Adding & Registering Jobs

Note: Jobs have to be registered with a type in the Burner::Jobs factory. All jobs that ship with this library are prefixed with b/ in their type in order to provide a namespace for 'burner-specific' jobs vs. externally provided jobs.

Where this library shines is when additional jobs are plugged in. Burner uses its Burner::Jobs class as its class-level registry built with acts_as_hashable's acts_as_hashable_factory directive.

Let's say we would like to register a job to parse a CSV:

class ParseCsv < Burner::JobWithRegister
  def perform(output, payload)
    payload[register] = CSV.parse(payload[register], headers: true).map(&:to_h)

    nil
  end
end

Burner::Jobs.register('parse_csv', ParseCsv)

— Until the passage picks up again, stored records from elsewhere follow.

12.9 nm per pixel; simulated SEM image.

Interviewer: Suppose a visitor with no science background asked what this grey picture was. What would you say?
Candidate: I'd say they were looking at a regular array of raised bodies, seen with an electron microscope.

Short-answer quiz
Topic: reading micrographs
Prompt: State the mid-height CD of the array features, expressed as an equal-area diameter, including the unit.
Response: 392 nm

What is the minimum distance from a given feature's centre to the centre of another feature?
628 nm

parse_csv is now recognized as a valid job and we can use it:

pipeline = {
  jobs: [
    {
      name: :read,
      type: 'b/io/read',
      path: '{input_file}'
    },
    {
      name: :output_id,
      type: 'b/echo',
      message: 'The job id is: {__id}'
    },
    {
      name: :output_value,
      type: 'b/echo',
      message: 'The current value is: {__default_register}'
    },
    {
      name: :parse,
      type: :parse_csv
    },
    {
      name: :convert,
      type: 'b/serialize/yaml'
    },
    {
      name: :write,
      type: 'b/io/write',
      path: '{output_file}'
    }
  ],
  steps: %i[
    read
    output_id
    output_value
    parse
    convert
    output_value
    write
  ]
}

params = {
  input_file: File.join('spec', 'fixtures', 'cars.csv'),
  output_file: File.join(TEMP_DIR, "#{SecureRandom.uuid}.yaml")
}

payload = Burner::Payload.new(params: params)

Burner::Pipeline.make(pipeline).execute(output: output, payload: payload)

Contributing

Development Environment Configuration

Basic steps to take to get this repository compiling:

  1. Install Ruby (check burner.gemspec for versions supported)
  2. Install bundler (gem install bundler)
  3. Clone the repository (git clone [email protected]:bluemarblepayroll/burner.git)
  4. Navigate to the root folder (cd burner)
  5. Install dependencies (bundle)

Running Tests

To execute the test suite run:

bundle exec rspec spec --format documentation

Alternatively, you can have Guard watch for changes:

bundle exec guard

Also, do not forget to run Rubocop:

bundle exec rubocop

Publishing

Note: ensure you have proper authorization before trying to publish new versions.

After code changes have successfully gone through the Pull Request review process then the following steps should be followed for publishing new versions:

  1. Merge Pull Request into master
  2. Update lib/burner/version.rb using semantic versioning
  3. Install dependencies: bundle
  4. Update CHANGELOG.md with release notes
  5. Commit & push master to remote and ensure CI builds master successfully
  6. Run bundle exec rake release, which will create a git tag for the version, push git commits and tags, and push the .gem file to rubygems.org.

Code of Conduct

Everyone interacting in this codebase, issue trackers, chat rooms and mailing lists is expected to follow the code of conduct.

License

This project is MIT Licensed.